The Frankie & Benny’s family is a large one indeed, and one which I can only see growing and growing. The godfathers of the Frankie & Benny’s dynasty got something very right when they founded their first restaurant back in twenties New York. With Sicilian roots to build upon, this immensely successful brand of restaurants has produced an extensive menu, with something for all tastes and budgets, which is as quintessentially New York Italian as Robert De Niro.

Enjoying a large pre-dinner glass of Frascati at the bar and taking in the sounds of Dean Martin and Nat King Cole is surely the ideal way to begin an evening. The instantly recognisable red neon sign, and warm inviting interior will ease you into the Frankie & Benny’s experience before you can take your coat off. Baseball memorabilia and black and white photographs depicting images of life in fifties America are scattered all over the walls and the effect is the creation of a relaxed and interesting atmosphere.

Buzzing with the sound of lively chatter, this restaurant attracts everybody from couples and parties of friends out for good times and great food, to families treating themselves to a night out – children are extremely well catered for with their own menu, activities and games.

The choice is so massive that making a decision is a difficult task. There were at least four starters that I would have liked to try, but in the end, the recommended tiger prawn diavlo won me over. Five tail-on prawns pan-fried with fresh garlic and green chilli and then tossed in a Neapolitan sauce were served with ciabatta bread for dipping and soaking up all of the lovely juices (£5.95). The buffalo mozzarella and tomato salad was light, fresh and drizzled with a smooth pine nut and basil pesto oil (£3.95). After a necessary pause (the portions are extremely generous) I tucked into a tender lamb shank with rosemary and mint gravy served with vegetables and mashed potatoes (£10.95). Warming and particularly apt on the chilly December night of our visit, I managed every hearty mouthful. Other magnificent mains include pastas, pizzas, burgers, grills, calzone, house steaks, salads, sandwiches and house specialities with fish and vegetarian dishes aplenty – the Mediterranean vegetable risotto (£8.25) will satisfy even a devout carnivore.

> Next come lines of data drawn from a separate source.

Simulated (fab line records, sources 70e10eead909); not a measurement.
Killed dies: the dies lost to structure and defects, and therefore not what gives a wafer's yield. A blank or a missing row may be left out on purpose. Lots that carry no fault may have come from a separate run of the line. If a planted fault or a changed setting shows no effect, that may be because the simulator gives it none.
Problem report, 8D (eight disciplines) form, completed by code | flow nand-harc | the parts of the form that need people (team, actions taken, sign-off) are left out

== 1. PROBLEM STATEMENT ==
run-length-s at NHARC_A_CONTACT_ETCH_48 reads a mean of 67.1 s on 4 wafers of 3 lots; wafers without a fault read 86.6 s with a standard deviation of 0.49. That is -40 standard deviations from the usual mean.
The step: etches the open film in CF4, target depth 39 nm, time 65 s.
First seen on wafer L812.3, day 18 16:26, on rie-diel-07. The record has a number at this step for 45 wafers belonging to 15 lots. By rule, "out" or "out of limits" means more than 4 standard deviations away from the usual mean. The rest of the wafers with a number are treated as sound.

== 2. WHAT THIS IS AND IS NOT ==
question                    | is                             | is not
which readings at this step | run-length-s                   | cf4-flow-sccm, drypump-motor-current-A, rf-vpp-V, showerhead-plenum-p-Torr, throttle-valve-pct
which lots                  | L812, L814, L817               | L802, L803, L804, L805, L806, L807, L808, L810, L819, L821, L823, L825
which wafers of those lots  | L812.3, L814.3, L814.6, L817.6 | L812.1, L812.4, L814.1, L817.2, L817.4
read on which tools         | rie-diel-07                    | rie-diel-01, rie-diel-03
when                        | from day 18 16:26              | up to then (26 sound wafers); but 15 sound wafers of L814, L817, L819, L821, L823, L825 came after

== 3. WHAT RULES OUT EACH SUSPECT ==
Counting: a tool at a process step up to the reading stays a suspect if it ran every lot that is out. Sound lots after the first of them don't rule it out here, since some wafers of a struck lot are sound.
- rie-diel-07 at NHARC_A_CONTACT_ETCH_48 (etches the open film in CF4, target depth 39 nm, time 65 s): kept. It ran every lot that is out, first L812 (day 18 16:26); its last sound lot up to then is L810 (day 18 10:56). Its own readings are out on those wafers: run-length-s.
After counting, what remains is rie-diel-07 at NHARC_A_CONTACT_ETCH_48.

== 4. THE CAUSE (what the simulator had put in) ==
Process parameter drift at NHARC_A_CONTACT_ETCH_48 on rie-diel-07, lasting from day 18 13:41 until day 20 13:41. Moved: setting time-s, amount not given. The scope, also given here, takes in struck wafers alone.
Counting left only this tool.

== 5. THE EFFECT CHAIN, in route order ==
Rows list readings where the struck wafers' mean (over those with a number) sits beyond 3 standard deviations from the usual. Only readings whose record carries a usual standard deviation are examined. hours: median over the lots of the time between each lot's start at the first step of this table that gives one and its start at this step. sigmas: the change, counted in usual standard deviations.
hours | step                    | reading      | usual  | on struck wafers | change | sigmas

Now, I am the first to admit that I have a sweet tooth, and despite the increasingly tight feeling around my middle, we indulged in what can only be described as the most fantastic dessert this side of the Atlantic. Mama’s chocolate marble combines a digestive crumb base with thick creamy baked cheesecake, chocolate brownie and vanilla ice cream (£3.95) and I would like to thank ‘Mama’ personally for thinking up such a wickedly moreish pud.

In typical stateside fashion, service at Frankie and Benny’s is second to none. Nothing is too much trouble for the obliging and friendly staff. So loosen your tie, relax, settle into your booth and relish the wonderful feeling of a very satisfied appetite.